Tom Millea
During the time the Friends of Photography was still in Carmel, I was invited to hear a famous photographer speak about her work.

On the way to the lecture, I was involved in a car crash. I was unhurt, but the other car flipped over on its side and a woman was trapped inside. The car was burning and I was afraid it might explode. A hero I am not, but I was the only person able to reach her in time. Somehow I managed to pull her free and the fire department arrived and extinguished the fire. I was shaken. Life and Death were so close. One minute everything is fine, the next, nothing.

I continued on to the lecture, and needless to say I was late. It had already started. I put my ear to the door and heard sounds of voices speaking of F-stops and zones and composition. I could not open that door and go on. I listened and realized that this was not my world. As much as I wanted to be a part of the photographic community, I could not open that door.

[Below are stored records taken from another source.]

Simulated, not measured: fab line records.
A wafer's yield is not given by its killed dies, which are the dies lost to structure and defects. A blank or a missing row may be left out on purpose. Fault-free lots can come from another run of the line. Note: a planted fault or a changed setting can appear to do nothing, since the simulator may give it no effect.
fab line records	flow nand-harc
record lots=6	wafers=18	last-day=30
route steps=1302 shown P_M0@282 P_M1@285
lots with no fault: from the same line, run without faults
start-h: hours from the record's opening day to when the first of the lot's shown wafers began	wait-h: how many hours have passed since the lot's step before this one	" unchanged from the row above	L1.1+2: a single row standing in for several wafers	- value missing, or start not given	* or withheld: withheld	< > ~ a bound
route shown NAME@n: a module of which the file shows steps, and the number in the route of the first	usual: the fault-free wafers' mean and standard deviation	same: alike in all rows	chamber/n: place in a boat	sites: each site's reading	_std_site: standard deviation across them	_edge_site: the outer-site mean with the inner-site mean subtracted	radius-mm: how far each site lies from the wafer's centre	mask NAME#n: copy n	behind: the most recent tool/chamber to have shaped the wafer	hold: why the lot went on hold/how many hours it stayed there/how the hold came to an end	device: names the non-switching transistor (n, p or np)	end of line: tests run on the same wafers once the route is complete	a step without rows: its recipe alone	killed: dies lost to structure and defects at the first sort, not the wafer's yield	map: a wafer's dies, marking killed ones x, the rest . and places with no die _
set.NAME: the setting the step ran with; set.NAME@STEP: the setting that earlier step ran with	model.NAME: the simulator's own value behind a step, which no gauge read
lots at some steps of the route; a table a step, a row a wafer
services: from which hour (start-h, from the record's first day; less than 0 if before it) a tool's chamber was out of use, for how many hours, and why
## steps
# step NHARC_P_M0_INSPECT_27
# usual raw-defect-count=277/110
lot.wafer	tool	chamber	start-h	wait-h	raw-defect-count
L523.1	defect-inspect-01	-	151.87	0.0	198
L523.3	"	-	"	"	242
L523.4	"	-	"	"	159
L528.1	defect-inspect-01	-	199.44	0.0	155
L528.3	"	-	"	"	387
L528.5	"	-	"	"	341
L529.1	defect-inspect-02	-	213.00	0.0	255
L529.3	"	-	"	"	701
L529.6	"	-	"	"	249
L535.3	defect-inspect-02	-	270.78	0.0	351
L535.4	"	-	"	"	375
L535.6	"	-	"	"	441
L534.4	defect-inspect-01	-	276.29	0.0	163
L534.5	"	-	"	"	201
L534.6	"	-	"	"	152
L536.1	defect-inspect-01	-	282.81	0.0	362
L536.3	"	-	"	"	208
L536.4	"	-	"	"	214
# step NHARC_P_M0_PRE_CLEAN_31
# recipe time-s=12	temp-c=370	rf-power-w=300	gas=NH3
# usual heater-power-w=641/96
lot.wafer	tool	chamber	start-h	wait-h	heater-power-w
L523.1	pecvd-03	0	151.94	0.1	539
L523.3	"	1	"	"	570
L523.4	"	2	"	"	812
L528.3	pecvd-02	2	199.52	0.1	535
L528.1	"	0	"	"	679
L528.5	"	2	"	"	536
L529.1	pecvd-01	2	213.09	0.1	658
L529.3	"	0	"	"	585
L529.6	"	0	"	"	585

I stood there for a long time listening, smoking a cigarette. The longer I stood, the more I realized, the more deeply I realized that I was not and could never be, a part of this community. Our concerns were different; our aims seemed to be at odds.

I became very sad. Here was a group of people I liked and wanted them to like me, yet I could not walk through that door.

I turned, and saw a small garden of rose bushes. Someone that day had pruned them and the roses lay scattered on the ground.

I quickly went to my car and got my camera. When I returned, I started photographing. With the sounds of voices, laughter in my ears, a sense of mortality in my heart, I began photographing.

This may well be the darkest group of images I have ever made. I realized it at the time, yet it was necessary to do it. Actually, I did not want to make these photographs, yet I had too.

This sadness came upon me, this great overwhelming sadness. For again I knew I was on my own, ever to walk my own path.

I look at these photographs now and realize they do convey an aspect of our reality.

At the time I made these images I was between here and there, very lost and alone, searching for meaning in my life, meaning I could love with in a world that made no sense.

Now after so many years have passed, I understand that anyone who is on the journey of self-understanding must pass certain defined points along this passage. Each person’s journey is unique, the points are universal. Whether these points destroy us or ennoble us is up to the individual.